Yesterday, the Supreme Court heard oral argument in Sheetz v. County of El Dorado, an important Takings Clause property rights case. When the Supreme Court decided to take the case, most observers (myself included) thought the main issue would be whether there is a “legislative exception” to takings liability in at least some situations where the Fifth Amendment otherwise requires the government to pay “just compensation.” In Nollan v. California Coastal Commission, Dolan v. City of Tigard, and other cases, the Supreme Court previously ruled that state and local governments sometimes violate the Takings Clause when they impose exactions as a condition of letting property owners develop their land. Some lower courts—including the California Court of Appeals in this case—have held there is no Takings Clause liability for land-use exactions in cases where the requirement was imposed by legislation, rather than by executive officials or regulatory agencies.
In Sheetz, a property owner had been barred by the Country from building a single-family home on his property unless he first payed at $23,420 “traffic mitigation” fee. The official question presented by the case is this:
Whether a building-permit exaction is exempt from the unconstitutional-conditions doctrine as applied in Nollan v. California Coastal Commission and Dolan v. City of Tigard, Oregon simply because it is authorized by legislation.
If yesterday’s oral argument is any indication, the Supreme Court won’t have any trouble concluding the answer is “no.” All or nearly all of the justices seem to agree there is no legislative exception. Indeed, even counsel for the County of El Dorado agreed.
In answer to a question by Justice Thomas, she stated that the answer to the question of whether a permit condition qualifies as a taking cannot be answered “by looking
at whether there is some sort of legislation.” Chief Justice John Roberts immediately noted that her “answer to the question presented is, I think, the same as the Petitioner [the property owner].”

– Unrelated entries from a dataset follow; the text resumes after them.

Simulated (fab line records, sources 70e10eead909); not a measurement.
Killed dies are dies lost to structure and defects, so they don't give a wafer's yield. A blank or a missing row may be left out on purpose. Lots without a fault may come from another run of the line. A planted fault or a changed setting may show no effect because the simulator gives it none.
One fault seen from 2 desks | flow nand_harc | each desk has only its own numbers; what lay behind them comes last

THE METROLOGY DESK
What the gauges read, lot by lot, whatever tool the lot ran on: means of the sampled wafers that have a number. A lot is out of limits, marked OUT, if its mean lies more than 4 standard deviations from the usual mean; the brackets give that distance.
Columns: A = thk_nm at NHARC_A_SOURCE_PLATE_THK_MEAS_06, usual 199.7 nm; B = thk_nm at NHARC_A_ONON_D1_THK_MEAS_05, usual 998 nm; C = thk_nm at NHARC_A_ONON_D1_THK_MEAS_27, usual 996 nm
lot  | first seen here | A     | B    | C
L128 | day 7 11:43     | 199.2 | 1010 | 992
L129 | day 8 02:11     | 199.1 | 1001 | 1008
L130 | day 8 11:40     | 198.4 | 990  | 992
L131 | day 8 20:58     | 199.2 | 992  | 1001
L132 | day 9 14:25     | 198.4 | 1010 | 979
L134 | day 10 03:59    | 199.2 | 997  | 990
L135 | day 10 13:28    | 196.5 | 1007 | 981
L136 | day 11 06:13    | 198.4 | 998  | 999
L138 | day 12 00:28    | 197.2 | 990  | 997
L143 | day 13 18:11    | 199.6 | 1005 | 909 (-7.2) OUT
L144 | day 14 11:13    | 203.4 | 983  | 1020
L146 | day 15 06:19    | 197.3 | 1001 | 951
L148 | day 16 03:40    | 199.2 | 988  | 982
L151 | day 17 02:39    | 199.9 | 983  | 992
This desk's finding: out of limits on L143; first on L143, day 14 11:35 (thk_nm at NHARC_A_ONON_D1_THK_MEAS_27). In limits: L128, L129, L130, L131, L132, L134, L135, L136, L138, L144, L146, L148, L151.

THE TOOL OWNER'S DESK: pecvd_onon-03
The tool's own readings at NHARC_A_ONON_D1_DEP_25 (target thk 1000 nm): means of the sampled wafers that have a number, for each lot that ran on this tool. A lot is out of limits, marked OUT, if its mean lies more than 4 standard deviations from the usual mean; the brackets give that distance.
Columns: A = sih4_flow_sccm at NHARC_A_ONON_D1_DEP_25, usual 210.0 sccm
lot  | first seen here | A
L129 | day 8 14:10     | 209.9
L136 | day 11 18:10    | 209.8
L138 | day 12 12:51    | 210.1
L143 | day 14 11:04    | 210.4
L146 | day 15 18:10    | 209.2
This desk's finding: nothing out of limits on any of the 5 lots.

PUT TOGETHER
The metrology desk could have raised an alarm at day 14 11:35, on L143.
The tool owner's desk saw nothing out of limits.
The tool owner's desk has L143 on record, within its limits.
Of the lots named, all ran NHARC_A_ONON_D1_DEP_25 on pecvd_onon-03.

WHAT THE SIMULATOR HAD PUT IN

Justice Neil Gorsuch later said he “thought we had taken the case address [the] question of whether Nollan and Dolan simply [do not] apply to legislative enactments of any kind,” but oral argument revealed there is “radical agreement” on that issue. Gorsuch is a conservative justice and strong advocate of constitutional property rights. But liberal Justice Elena Kagan similarly stated there “there is radical agreement…. that you don’t get a pass from unconstitutional conditions analysis just because you’ve passed generally applicable legislation. And that’s, of course, true in unconstitutional conditions analysis generally, and so too it’s true of unconstitutional conditions analysis in the property area.”
With such unaccustomed consensus between the justices and the parties to the case, I think it overwhelmingly likely the Court will rule there is no such thing as a “legislative exception” to takings liability. The justices may even be unanimous on that issue (though I am not entirely sure Justice Sotomayor will agree, so they may not). For reasons summarized here, I think this resounding rejection of the legislative exception theory will be the right result.
That, however, still leaves the difficult question of what kinds of regulatory fees qualify as takings, and which do not. Over the course of the oral argument, the justices struggled with this issue. It’s hard to tell what they will say if they try to resolve it, and how broad the resulting ruling will be.
A number of questions focused on the issue of whether tolls and user fees qualify as takings if the property owner prevails. I think the answer is “no,” because there is a crucial distinction between the government charging a fee for the use of public property (such as a highway), and charging a fee in exchange for letting the owner use his or her own property, as in this case, where Sheetz must pay a large sum just to be able to build a house on his own land. Some justices also raised the perennial issue of how to distinguish takings from property taxes.
The Court could avoid these problems entirely by limiting its holding to the legislative exception issue (which, after all, was the focus of the official question presented), and remanding the rest to the lower courts. Gorsuch and Thomas appeared to want to do just that. But I don’t know if there are three other justices who will go along with that approach. If not, it’s hard to predict how much further the Court will go with its holding and what it will say.
For more analysis of the Sheetz oral argument, check out posts by Robert Thomas at Inverse Condemnation, and Tim Mulvaney at PropertyProfblog. Mulvaney has helpful additional details on what the Court might do if they decide to go beyond simply rejecting the legislative exception theory.
NOTE: The property owner is represented by the Pacific Legal Foundation, which is also my wife’s employer. However, she is not part of the litigation team working on the case.